Indian markets have just witnessed their steepest fall in nearly five years, sending shockwaves through investors. But for those with an eye for opportunity, this correction could be a golden ticket.
Indian markets have just witnessed their steepest fall in nearly five years, sending shockwaves through investors. But for those with an eye for opportunity, this correction could be a golden ticket.
When key executives, especially company promoters, start buying up their own shares, it's often seen as a strong vote of confidence. However, small and mid-cap promoters—favourites among retail investors— sold more than they bought, despite most of their shares trading under correction.
Usually, companies with high promoter holding stocks are considered to be safer to invest in, compared to those with relatively lower stakes.
Out of the 250 stocks in the Nifty Smallcap, nearly 200 have dropped over 10% from last year’s peaks, with 144 plunging into ‘bearish’ territory—down more than 20%. Midcaps aren’t faring much better, with nearly 70 out of 150 stocks slipping into the bearish zone, according to Bloomberg data.

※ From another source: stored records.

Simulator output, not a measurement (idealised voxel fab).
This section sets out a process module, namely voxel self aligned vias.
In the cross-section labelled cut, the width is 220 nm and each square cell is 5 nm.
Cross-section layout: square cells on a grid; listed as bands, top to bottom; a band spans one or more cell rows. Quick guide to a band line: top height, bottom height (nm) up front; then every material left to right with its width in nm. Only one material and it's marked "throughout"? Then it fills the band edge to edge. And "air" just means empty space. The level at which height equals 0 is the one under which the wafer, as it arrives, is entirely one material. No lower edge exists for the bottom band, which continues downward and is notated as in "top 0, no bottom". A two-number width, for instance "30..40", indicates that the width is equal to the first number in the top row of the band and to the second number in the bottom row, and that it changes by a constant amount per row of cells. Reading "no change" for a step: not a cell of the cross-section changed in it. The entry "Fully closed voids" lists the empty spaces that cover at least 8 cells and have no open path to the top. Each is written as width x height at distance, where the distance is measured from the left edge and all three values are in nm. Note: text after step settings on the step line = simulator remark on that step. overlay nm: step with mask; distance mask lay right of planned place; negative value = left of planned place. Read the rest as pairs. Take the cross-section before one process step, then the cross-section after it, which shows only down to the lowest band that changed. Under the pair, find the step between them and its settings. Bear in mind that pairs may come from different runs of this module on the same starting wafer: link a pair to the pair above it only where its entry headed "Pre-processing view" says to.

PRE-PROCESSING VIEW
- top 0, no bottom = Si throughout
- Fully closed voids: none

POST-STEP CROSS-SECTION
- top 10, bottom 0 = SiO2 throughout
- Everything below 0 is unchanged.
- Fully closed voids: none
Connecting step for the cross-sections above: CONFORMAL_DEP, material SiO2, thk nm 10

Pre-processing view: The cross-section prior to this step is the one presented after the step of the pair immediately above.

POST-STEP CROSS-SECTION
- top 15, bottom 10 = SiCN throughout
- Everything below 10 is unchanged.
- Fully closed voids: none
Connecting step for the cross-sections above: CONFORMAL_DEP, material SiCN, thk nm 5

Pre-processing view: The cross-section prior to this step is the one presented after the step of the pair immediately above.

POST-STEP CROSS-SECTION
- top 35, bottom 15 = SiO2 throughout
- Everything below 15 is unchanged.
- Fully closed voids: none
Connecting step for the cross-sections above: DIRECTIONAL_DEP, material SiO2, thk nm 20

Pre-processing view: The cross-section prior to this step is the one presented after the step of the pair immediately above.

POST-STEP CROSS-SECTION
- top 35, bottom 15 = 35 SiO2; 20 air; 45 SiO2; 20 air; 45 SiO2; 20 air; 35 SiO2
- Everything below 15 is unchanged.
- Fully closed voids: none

In November and December last year, as the small and mid-cap benchmark dropped over 11% from its peak, promoters were net sellers, offloading more shares than they purchased. Promoters of small-cap stocks sold shares worth nearly Rs 15,000 crore over both months on a gross basis.
Meanwhile, promoters of mid-cap buying were only marginally over what they sold, according to data from PRIME Database.
An analysis of monthly selling in 2024 shows that promoters of mid and small-stocks have sold more in most of the months, potentially signalling a red flag, while retail investors are increasingly mopping up stakes.
Further, bulk and block deal data also shows that India Inc. promoters sold Rs 1.12 lakh crore in 2024, nearly topping the record Rs 1.15 lakh crore sold the previous year.
Promoter selling stocks cannot be generalised, as multiple factors can be at play, according to Pranav Haldea, managing director at PRIME Database Group. "One obvious way to look at it is that if promoters are selling, it could indicate that stocks are overpriced, and they are cashing out," he explained. "However, it could also be that they are selling to invest in new businesses or for deleveraging or for some personal expenses."
Haldea also pointed out that in some cases, promoter selling could be driven by regulatory requirements, such as meeting minimum public shareholding norms. However, he noted a clear trend. "What is clear is that there has been significant amount of promoter selling in CY 2023 and 2024."
The contrast between rising promoter selling and strong buying interest from retail investors and domestic institutions raises concerns. "If promoters or insiders are buying, it’s always a positive signal for the markets. But if they are selling, the question is why?" Haldea said, stressing the need for deeper analysis at the company level.
Promoters of large-cap stocks, however, paint a positive picture as they have capitalised via buybacks during the correction. In the last two months of 2024, they purchased stocks worth Rs 4.52 lakh crore, while selling only Rs 35,500 crore.
Notably, November saw buybacks worth Rs 4.5 lakh crore—the highest recorded since at least 2019. Promoters buying in large-cap is surely a positive, Haldea said. "This also ties up with the broader commentary of large caps being reasonably valued versus mid and small-cap."
The benchmark NSE Nifty 50 and the BSE Sensex have fallen 13.3% and 11.7%, respectively, from the previous peak, triggering the worst fall since 2020. India stocks' overall market cap has plunged nearly $1.2 trillion since its peak last year to $3.99 trillion, according to Bloomberg data.
Slowing earnings and economic growth, high valuations and looming trade tensions have taken the shine from the once-favourite stock market. Amid this downturn, retail investors bore the brunt with their heavy investments in small and mid-cap stocks seeing a big rout.
Indian stocks remain under pressure, even as two key macroeconomic events — union budget's tax sops and central bank's rate cuts —failed to lift investor sentiments.
Even top analysts are divided on the revival of Indian stocks, but they do agree that inflows by global funds will not boost the market.